Re: you only have to look at my posts in Jan, pre-Spring IDF Conroe benchmarks, to see I was well aware of NGMA's potency long before most

Yet in spite of this knowledge, you are timid about it giving AMD much trouble, and you are undercalling the volume ramp. Intel's ramp of Woodcrest to 50% in Q3 with Woodcrest is going to have an enormous impact on AMD, for example, since this segment is AMD's most profitable. As for the desktop, which is Intel's slowest ramp, you have to account for stable image business upgrade cycles, as well as the large volumes of low end value skus that go to emerging markets and are easily satisfied with Celeron products. Taking that into account, Intel's Conroe desktop ramp is reasonable, and will be more than enough volumes to outsell every single FX, X2, or even Athlon 64 that AMD manufactures.

Re: However Intel have blundered inviting AMD to have a price war armed only with P4 products months before the first Core 2 product ships for revenue.

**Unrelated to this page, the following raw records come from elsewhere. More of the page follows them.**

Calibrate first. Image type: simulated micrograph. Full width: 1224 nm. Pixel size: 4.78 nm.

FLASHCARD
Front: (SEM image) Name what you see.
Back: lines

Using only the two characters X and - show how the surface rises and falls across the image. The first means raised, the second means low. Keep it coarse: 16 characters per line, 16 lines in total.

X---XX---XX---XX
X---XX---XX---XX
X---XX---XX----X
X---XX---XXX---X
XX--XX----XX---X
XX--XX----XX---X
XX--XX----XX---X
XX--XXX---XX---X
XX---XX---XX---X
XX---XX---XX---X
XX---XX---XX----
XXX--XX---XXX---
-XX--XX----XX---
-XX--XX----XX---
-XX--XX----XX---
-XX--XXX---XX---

Where do you get the illusion that Pentium D and Pentium 4 products aren't competitive? Certainly when they were higher priced and much lower price/performance, it was hard to see an informed buyer asking for one of these over an Athlon X2, but with the lower pricing, it's hard to argue against them. Right now, the Athlon 64 3500+ (2.2GHz) goes for $189, while the Pentium D 930 (3.0GHz) is $178. How can you argue the competitiveness here? The Pentium D will blow the 3500+ out of the water in most benchmarks. And starting in July, the prices will go even lower.

Your claims that AMD's product line will stand on its own superiority is based on nothing, no logical reasoning, no thoughtful consideration, no sound argument. You have nothing mas, and it's somehow sweetly satisfying to see you dancing around and looking for ways to make AMD look good, when they are clearly in for the fight of their lives.